Flywheels have been around in toy cars ever since I was an ankle-biter but flywheel technology for cars … as a form of propulsion … has not been something that most car makers have done more than think about.
However flywheel technology for cars has been something that has been exercising the minds of various Volvo engineers for quite some time. As far back as the 1980s Volvo was experimenting with flywheel propulsion in a 260 and steel was the material of choice back then and weight was the major problem.
Of course since then new and lighter materials have become available and right now Volvo is experimenting with flywheels made from carbon fibre and weighs in at just 6kg and we’re not talking about something that takes up a whole lot of room either … Volvo’s flywheel technology for cars uses a flywheel that is just 20 centimetres in diameter.
It might be lightweight and it might be small but the fuel savings that this technology is delivering is impressive. When combined with a 4-cylinder turbo engine Volvo’s flywheel technology reduces fuel consumption by up to 25% when compared to a similar vehicle powered by a 6-cylinder engine and delivers an extra 80 horsepower.
How it works
Volvo’s flywheel technology for cars allows the normal engine to power the front wheels while the flywheel powers the rear wheels through a specially designed transmission.
The flywheel operates within a vacuum to ensure minimum friction and during braking the engine is turned off and the flywheel can spin at up to 60,000 revolutions per minute. Energy from the flywheel is stored.
When the vehicle begins to move again the flywheel’s stored energy is transferred to the rear axle and is sufficient to power the car for short periods and when that energy is depleted the engine cuts in and takes over powering the car.
This type of technology is best suited for the stop start driving that you normally encounter in urban areas and Volvo believes that it’s possible to have the engine turned off for around half the driving time.

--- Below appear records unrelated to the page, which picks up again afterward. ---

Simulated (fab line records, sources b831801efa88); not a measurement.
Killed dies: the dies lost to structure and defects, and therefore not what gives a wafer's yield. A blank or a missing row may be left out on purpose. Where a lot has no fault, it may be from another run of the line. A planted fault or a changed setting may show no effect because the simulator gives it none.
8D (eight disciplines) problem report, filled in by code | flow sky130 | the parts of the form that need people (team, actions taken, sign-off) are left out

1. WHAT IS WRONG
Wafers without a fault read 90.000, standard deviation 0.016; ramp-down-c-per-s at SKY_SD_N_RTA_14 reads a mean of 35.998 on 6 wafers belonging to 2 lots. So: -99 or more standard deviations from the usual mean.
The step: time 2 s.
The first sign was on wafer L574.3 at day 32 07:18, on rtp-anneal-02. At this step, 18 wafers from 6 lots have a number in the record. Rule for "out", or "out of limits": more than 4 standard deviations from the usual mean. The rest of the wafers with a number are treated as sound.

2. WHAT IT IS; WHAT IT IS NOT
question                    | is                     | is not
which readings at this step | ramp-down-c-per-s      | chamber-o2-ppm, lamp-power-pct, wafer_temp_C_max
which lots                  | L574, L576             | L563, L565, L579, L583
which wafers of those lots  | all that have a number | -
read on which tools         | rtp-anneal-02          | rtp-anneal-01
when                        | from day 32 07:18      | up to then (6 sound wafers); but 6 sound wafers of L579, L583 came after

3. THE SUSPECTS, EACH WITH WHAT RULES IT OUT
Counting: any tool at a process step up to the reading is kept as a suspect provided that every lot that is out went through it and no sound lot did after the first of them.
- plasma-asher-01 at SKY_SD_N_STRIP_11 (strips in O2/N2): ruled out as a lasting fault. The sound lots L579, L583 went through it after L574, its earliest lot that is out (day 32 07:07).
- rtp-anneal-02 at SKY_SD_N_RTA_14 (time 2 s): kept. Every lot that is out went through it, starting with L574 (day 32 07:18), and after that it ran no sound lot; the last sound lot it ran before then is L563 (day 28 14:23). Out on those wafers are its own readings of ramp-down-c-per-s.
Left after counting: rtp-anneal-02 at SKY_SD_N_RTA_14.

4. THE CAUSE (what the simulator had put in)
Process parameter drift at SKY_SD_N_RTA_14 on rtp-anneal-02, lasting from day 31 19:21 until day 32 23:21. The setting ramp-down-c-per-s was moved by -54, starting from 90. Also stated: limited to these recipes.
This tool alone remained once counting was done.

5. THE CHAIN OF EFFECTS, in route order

While the economics of flywheel technology for cars is going to appeal to lots of drivers it’s also going to appeal those who like to make a fast getaway from the lights. Flywheel technology delivers fast acceleration … so fast that the time it takes to accelerate from a standing start to 100km/h is cut by seconds.
Volvo is yet to announce when their flywheel technology for cars will begin to appear in their petrol and diesel models some of the technology has already found its way into Volvo’s second series C30 electric car.